Find the Sun is not the record Angel Deradoorian sat down to make. It’s a waypoint on a spiritual journey of acceptance, the result of years of lifting veils that obscured her innermost self, and coming to the realization that in order to find peace, she might need to cede a bit of control. The result is something that could only be found by the physical act of its construction.
After years of making records alone, Deradoorian spent the last few years in New York City doing improvised collaborations with other musicians, connecting with people and creating a desire to carry that energy to the recording of her next album. That record, Find the Sun, is a snapshot of her mental and spiritual state at the time, the result of loosely guided jams with a band of like-minded souls with the intention of making something raw and vulnerable, with little rehearsal.

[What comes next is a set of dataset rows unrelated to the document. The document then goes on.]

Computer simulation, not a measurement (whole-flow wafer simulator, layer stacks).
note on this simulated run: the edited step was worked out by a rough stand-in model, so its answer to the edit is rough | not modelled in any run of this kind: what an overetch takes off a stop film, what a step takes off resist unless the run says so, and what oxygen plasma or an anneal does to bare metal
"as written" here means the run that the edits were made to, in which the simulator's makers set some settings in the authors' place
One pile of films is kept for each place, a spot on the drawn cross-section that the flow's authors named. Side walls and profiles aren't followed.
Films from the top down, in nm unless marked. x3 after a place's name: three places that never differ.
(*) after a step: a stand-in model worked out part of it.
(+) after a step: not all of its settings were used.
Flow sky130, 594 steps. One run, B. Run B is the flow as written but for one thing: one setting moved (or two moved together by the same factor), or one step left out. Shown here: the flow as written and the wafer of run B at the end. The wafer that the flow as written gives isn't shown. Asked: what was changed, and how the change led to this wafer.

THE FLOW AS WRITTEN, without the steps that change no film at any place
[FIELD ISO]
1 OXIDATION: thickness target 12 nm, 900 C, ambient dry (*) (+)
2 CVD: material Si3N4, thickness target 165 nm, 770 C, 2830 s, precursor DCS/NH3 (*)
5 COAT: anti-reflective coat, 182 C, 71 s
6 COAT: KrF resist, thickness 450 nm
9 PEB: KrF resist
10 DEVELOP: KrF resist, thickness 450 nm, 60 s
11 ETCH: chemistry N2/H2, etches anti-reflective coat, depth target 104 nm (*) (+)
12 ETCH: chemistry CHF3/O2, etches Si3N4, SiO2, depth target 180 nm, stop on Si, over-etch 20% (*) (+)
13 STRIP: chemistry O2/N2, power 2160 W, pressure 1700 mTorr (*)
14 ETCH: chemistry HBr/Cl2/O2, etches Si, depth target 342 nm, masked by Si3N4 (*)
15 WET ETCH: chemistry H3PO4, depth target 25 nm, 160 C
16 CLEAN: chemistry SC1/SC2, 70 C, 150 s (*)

The songs started as sketches, later molded into stronger concepts during a summer spent on the beach in the Rockaways, lying in the sand and absorbing the sun’s rays, playing meditation bowls, writing lyrics and talking about music with her friend and percussionist Samer Ghadry. Along with Ghadry’s frequent collaborator Dave Harrington, they would take those songs across the country to Marin County, California’s Panoramic House, an analog studio with a live room with wall-sized windows that gaze out upon the Pacific ocean from atop Mt. Tamalpais. The room’s energy and spaciousness serves as the band’s fourth member, its ancient beams and cavernous ceilings coloring the drum tracks with an innate sense of space.
Several songs on the record—like opener “Red Den”—eschew gauzy vocal effects for a raw and vulnerable glimpse of a voice renowned for its ethereal beauty and perfect pitch. Through astrological metaphors and brief glimpses of imagery, she weaves a tale of a person aware of past lives but struggling to put them together, using a sparse yet intentional exchange of crunchy guitar and loose drum fills to furnish the room.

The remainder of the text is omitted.